Introduction
Queen Street is one of the four main roads that meet at Carfax, and well into the twentieth century it was still part of the A40 road to Faringdon and Witney.
It was originally known as the Bayley or Great Bailey, as it curved down into Castle Street. (New Road, which it now meets, was not created until 1771.) St Peter-le-Bailey Church once stood at the west end of Queen Street, on the site of the present Bonn Square. St Martin's Church at Carfax stood adjacent to the east end of the street.
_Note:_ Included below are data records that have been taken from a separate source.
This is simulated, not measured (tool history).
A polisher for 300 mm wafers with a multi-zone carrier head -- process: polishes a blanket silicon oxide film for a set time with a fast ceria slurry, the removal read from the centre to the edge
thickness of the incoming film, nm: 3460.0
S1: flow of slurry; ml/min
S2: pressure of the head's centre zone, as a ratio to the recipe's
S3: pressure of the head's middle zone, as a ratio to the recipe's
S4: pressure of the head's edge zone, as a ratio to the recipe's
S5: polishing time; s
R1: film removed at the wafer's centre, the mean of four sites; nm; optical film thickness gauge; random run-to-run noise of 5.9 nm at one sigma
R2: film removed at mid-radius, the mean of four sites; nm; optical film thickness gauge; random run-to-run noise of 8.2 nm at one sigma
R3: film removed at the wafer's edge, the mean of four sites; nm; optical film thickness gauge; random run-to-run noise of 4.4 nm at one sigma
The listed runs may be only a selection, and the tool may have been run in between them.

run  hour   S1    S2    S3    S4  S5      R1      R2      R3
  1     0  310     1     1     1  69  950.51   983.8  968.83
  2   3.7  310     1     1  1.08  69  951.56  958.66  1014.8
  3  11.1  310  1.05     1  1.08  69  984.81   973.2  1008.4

It was later known as Butcher Row. The shops here burnt down in the fire of 1644 and were not rebuilt until 1657, and during this period butchers had of necessity been selling their produce from shops and stalls in the High Street, but at a meeting of Oxford City Council held on 7 April 1657 it was clarified that henceforth meat could only be sold at the west end of the High Street on market days (Wednesdays and Saturdays), and that on all other days it had to be sold here in Butcher Row. This continued until the Covered Market was opened in 1772.
It was only in 1785 that it acquired its present name of Queen Street, after the popular Queen Charlotte, who visited Oxford with her husband George III that year.
Most of the shops in Queen Street are modern, and it has just one listed building: the shop at No. 45, known as the Tower House, that is adjacent to the tower of St Martin's Church (List Entry 1047184).